Study Finds Baby Boomers Most Loyal, Millennials Prefer Employer Investment
LEWISBURG, Pa. — A November report indicates that temporary employment has been growing steadily in the U.S. for the last several years, with nearly 480,000 temp jobs being added from 2012-19 as companies seek more staffing flexibility. Among the current temp workforce, more than half (57%) are 35 or older.
Now a new study, co-authored by Eddy Ng, the James & Elizabeth Freeman Professor of Management at Bucknell University, sheds light on how different generations value their temporary employer relationships. Temporary or contingent work, traditionally performed by working students, is gaining popularity among older workers who are extending their work lives.
The study of nearly 4,000 temporary workers from seven temp employment agencies in Portugal found that both Gen Xers (born between 1966 to 1980) and millennials (born between 1981 to 1995) value their employers’ investments in them more than baby boomers (born between 1945 and 1965), with millennials most likely to respond to those investments.
Baby boomers show the highest levels of employer commitment and are much more interested in establishing relationships and displaying employment loyalty.
The study was published in the current issue of the journal Personnel Review.
“Baby boomers tend to be more loyal and work focused,” Ng said. “Employers don’t have to invest in older workers as much since they’re more happy to have work, particularly at the back end of their careers.”
The authors wrote that because millennials have lower concerns for job security, they may see temporary employment as meeting their lifestyle needs.

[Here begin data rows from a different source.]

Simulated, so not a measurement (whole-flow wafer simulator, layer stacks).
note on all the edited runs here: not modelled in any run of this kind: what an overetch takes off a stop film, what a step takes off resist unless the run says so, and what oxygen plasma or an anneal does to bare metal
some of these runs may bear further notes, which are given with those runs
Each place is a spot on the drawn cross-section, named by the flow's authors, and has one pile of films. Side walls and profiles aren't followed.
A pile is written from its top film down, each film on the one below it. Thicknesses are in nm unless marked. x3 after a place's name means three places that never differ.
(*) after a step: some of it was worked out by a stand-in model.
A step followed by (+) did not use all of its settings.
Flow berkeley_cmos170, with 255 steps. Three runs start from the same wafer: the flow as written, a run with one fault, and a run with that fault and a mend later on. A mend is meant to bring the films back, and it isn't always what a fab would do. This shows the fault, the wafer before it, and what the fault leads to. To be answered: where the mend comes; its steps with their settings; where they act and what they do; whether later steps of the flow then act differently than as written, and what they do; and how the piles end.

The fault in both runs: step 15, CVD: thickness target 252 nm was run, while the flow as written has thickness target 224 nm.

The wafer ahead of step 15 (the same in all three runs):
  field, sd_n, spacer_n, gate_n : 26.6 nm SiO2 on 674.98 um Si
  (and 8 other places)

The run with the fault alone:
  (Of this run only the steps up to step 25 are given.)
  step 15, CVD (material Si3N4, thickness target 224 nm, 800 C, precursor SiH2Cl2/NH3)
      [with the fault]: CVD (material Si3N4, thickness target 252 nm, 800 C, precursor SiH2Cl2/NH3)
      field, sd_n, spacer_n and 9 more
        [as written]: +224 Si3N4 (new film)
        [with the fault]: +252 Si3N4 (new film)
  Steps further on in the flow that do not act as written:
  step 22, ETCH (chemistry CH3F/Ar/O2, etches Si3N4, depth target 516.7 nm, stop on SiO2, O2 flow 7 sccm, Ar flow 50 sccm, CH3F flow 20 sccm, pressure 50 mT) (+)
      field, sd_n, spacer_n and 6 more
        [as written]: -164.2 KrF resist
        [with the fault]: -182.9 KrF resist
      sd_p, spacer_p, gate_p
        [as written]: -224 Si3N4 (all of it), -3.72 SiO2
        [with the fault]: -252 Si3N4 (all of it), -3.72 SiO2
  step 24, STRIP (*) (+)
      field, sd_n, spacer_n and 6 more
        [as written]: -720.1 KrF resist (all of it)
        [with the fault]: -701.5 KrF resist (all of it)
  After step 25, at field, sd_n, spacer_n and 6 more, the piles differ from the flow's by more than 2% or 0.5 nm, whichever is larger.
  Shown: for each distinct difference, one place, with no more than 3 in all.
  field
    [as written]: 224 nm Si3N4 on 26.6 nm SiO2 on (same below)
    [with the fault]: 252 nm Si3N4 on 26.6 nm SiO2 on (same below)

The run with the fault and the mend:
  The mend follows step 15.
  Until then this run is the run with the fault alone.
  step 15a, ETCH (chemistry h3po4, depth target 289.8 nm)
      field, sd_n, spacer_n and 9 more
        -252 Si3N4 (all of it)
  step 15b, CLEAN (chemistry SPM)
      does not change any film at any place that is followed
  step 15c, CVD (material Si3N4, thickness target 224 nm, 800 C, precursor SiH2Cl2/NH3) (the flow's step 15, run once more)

“Millennials’ work is something they do to support their lifestyle, so they tend to be more quid pro quo,” Ng said. “They only invest in you if you show an investment in them.”
Gen Xers report the lowest scores of affective commitment among the three generations. The authors wrote that Gen Xers have diminished expectations, in part because of the changing economic times they experienced when entering the labor market, “leaving them cynical and alienated.”
“Part of that with Gen Xers is when they graduated, they were hit by the worst economic times, so there’s a level of skepticism in employers, and it doesn’t matter how much they invest in them,” Ng said. “Gen Xers are the toughest to move (in level of commitment) because they’ve become much more cynical because they’ve seen the layoffs and limited opportunity.”
Regardless of the generation, the researchers didn’t find any significant relationship between temp workers’ affective commitment with the temp agency and perceived performance. The investment-performance relationship is instead formed with the client company, suggesting that it is in the interest of client companies to invest in millennials.